While I would not go so far as to liken Francis to a turd, I will say this: he's homophobic indeed, and transphobic, no matter how benign his personal character or how open to dialogue he is, and unfortunately that comes with the job description in the College of Cardinals. In the phrase "liberal Catholic", the noun modifies the adjective.

I think there are two reasons why the Catholic hierarchy can't wrap their heads around sex and gender matters, each very different from the other.

First of all, since at least the first Vatican council, where Pius IX defined papal infallibility and rejected pretty much everything associated with the Enlightenment, the Roman Catholic church locked itself into a situation where the stability of “official church teaching” was more important than its rational cogency or, in the words of the Pragmatist Charles Sanders Peirce, keeping the path of inquiry open. They put themselves in a position where one couldn’t say “Geez, I really don’t know and have to think about this.” What this does is it bleeds the life out of any theological and philosophical tradition, resting as they do on the ongoing and open-ended characteristic of debate and dialogue. You can be sure that if you have two Catholics arguing about anything — sex, war, capitalism, democracy — within two minutes the argument will devolve into one about church authority rather than the matter at hand. It drove me nuts when I was a Catholic, and in key part is the reason why I became an agnostic and then an Episcopalian. Besides being LGBTQ friendly, the Episcopalians are far more concerned with worship and community than they are about the minutiae of doctrine. Which is it should be. Because if you need to fret about every jot and tittle of your belief-set, you evade recognizing the fact that your beliefs are fallible and that at any moment probably a lot of them are wrong, which means you have some work to do. And as you noted, this has caused a lot of pain and anguish regarding contraception and LGBTQ matters, especially in less priviliged quarters of the world. Not “wanting to think about it” can cost lives.

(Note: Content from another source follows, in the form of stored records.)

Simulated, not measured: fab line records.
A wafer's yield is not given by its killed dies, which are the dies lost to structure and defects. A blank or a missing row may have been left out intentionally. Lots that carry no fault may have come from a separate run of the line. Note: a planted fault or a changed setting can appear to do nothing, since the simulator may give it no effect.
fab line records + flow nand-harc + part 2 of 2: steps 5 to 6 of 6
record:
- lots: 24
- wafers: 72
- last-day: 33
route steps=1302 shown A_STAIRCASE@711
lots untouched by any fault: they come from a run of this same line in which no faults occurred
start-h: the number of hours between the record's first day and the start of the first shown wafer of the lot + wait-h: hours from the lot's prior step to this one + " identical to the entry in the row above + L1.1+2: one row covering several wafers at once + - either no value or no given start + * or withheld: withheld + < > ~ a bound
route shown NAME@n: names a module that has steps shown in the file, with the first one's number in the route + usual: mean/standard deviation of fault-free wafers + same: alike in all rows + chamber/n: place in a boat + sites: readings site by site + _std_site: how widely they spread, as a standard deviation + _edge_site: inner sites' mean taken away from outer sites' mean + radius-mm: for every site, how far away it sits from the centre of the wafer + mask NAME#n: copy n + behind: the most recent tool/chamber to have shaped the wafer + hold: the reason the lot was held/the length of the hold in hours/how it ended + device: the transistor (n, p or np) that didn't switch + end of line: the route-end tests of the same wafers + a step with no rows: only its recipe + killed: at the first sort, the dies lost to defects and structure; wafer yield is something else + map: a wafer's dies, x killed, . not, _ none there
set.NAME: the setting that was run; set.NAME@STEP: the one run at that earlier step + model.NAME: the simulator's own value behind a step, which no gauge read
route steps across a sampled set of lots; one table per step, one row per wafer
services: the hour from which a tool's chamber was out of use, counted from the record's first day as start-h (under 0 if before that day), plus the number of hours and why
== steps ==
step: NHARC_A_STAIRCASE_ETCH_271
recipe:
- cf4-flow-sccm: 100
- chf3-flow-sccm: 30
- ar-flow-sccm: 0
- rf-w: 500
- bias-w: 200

The second reason is the “old boys club” organization of the Roman Catholic church — its all-male clergy pledged to celibacy. Ordinates are told that, when they are consecrated as priests, they undergo an “ontological change” that makes them different from before. It is either a weird notion or a commonplace one that does not “elevate” you at all above other mortals. On one level, it seems to me, that whenever you pass a milestone or undergo a rite of passage, you undergo an “ontological change”: like, when one becomes a parent, or gets a college degree, or has one’s quincenera celebration. It happens all the time and is not that big of a deal. But for Catholic priests, it is. It instills a certain sense of innate superiority that entitles one to be patronizing and condescending, and to view this as an entitlement. Not all Catholic priests behave that way, especially many of those in more astute orders, like the English Dominicans or American Jesuits. And many, many nuns aren’t like that, and are sick and tired of the shit they are dealt by the “old boys club” all the time. But that elite club mentality persists and is all over the place, especially at the parish level. It invariably makes for complacency, insensitivity, a reflex for cozying up to power rather than challenging it, and a tendency to deny or cover up flaws and misjudgments and outright evildoing. The “ontological superiority” business and the old boys club mentality is the motive force behind the pedophilia scandals and the even more horrifying tales of torture in the “Magdalen laundries” and “wayward girls’ homes” of Ireland. The Roman Catholic church’s moral authority is completely shot because of this old boys club mentality. And as long as a celibate, all-male clergy persists, and as long as my first reason continues to prevail, I doubt any of this will change.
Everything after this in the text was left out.